Year ago a good friend made a comment about the focus he had for the movement around the back turn. His comment was about carving the blade out around the finish. With out breaking the finish down to little bit of information I thought that it would be beneficial to explain subjectively how the back turn can be rowed.
The rower I mentioned above was Nick Green, member of the original Oarsome Foursome. When I recall his comments about the finish it is a vivid image in my mind about how he rowed the back turn and the emphasis he placed on the release. In fact he was often so deliberate about the movement around the release that it would appear as if he was pausing at the bottom of the turn. The illusion was masterful and the Foursome for years had a distinct style of rowing, which did indeed look like they were pausing at the back turn. To me Nick and the crew were very particular about the way the rowed the back turn and it was this attention to detail that certainly contributed to the ability to perform and row with an amazing efficiency.

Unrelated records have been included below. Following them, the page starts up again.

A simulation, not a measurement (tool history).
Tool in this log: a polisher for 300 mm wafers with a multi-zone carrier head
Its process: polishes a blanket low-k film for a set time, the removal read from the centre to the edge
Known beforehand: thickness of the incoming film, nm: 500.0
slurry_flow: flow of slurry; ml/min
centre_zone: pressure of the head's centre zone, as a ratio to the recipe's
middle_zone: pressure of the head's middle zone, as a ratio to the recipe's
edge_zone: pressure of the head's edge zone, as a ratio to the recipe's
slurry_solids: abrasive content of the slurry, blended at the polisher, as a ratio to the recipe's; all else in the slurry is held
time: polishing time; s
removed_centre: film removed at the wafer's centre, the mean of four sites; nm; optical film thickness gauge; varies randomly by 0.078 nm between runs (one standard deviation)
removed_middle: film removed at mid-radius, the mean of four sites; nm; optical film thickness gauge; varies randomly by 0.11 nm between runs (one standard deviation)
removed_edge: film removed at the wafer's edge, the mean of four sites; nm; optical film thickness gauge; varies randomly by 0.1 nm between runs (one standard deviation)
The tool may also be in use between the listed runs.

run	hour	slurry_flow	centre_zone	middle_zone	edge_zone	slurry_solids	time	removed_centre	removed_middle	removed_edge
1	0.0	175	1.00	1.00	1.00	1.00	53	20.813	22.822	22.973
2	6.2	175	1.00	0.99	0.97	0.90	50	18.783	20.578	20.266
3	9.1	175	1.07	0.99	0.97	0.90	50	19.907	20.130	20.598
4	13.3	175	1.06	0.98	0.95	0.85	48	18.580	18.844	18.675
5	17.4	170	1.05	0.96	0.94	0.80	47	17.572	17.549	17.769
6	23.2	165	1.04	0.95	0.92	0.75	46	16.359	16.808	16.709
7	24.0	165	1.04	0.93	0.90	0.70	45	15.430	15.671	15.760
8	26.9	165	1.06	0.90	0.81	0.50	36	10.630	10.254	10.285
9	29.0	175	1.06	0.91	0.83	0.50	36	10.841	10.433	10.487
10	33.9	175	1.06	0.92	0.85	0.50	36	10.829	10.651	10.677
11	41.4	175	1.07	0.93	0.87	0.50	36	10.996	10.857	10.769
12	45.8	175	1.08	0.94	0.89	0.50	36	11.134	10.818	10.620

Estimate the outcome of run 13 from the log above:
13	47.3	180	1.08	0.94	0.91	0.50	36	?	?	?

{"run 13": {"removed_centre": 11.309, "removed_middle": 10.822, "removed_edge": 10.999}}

When Nick made the comment about carving the blade out of the water it made sense because when I was sitting back in the bow seat learning how to match up I found that the timing, speed and force around the finish was an art form. He had a fluid style with a range that enabled him to really explore the perfect release. Now the interesting thing is that early on in his rowing career his back turn was not a strength and in fact one story goes that while in a boat with a senior athlete he was told to simple tap the handle down and to get his f*#ken blade off the water.
Some where along the journey he developed the skills required to row a great back turn. It was a pleasure to sit behind him in the four because the rhythm his established around the finish with the movement was a great guide. So how to explain what it is like to get the release just right. It has to do with timing the pressure and step of the blade as the drive phase comes to its end.
Carving the blade out is a great description I think, as you want to keep enough pressure on the blade face as the top edge starts to release with out tearing the water. The myth around drawing the handle up is a nice concept but in reality it doesn’t occur. The final stage of the arm draw involves a combination of things. Being able to hold the pressure on the blade face is critical. Allowing the blade to release and gradually carve and step out of the water while keeping it square is needed. Having an open pocket of air behind the blade is created by these things and this allows the blade to release with ease and flow. It sets up the boldness of the back turn which when performed with care does appear to pause. What’s most important here is that this is the emphasis when paddling and obviously the aim is to carry it through into racing. One of the greatest lessons I learned from the guys in the four was the need to create the ideal movement in paddling. It needs to be deliberate and have such attention to the finest degrees.
Don’t force the rhythm is a key element and is the reason for the way the back turn appear at lower speeds. Nick was very good at getting this right and to then watch at speed with the flow and ease of movement was incredible.
Carving the blade out requires a commitment to a movement that when transferred to race pace can provide great benefits it timing, flow and maximises effort. The Oarsome Foursome at the Barcelona Olympics shows some of the great rowing skills footage that highlights carving the blade out. The other great footage I can recall was Xeno Muller in 1996 when his release had a similar look about it.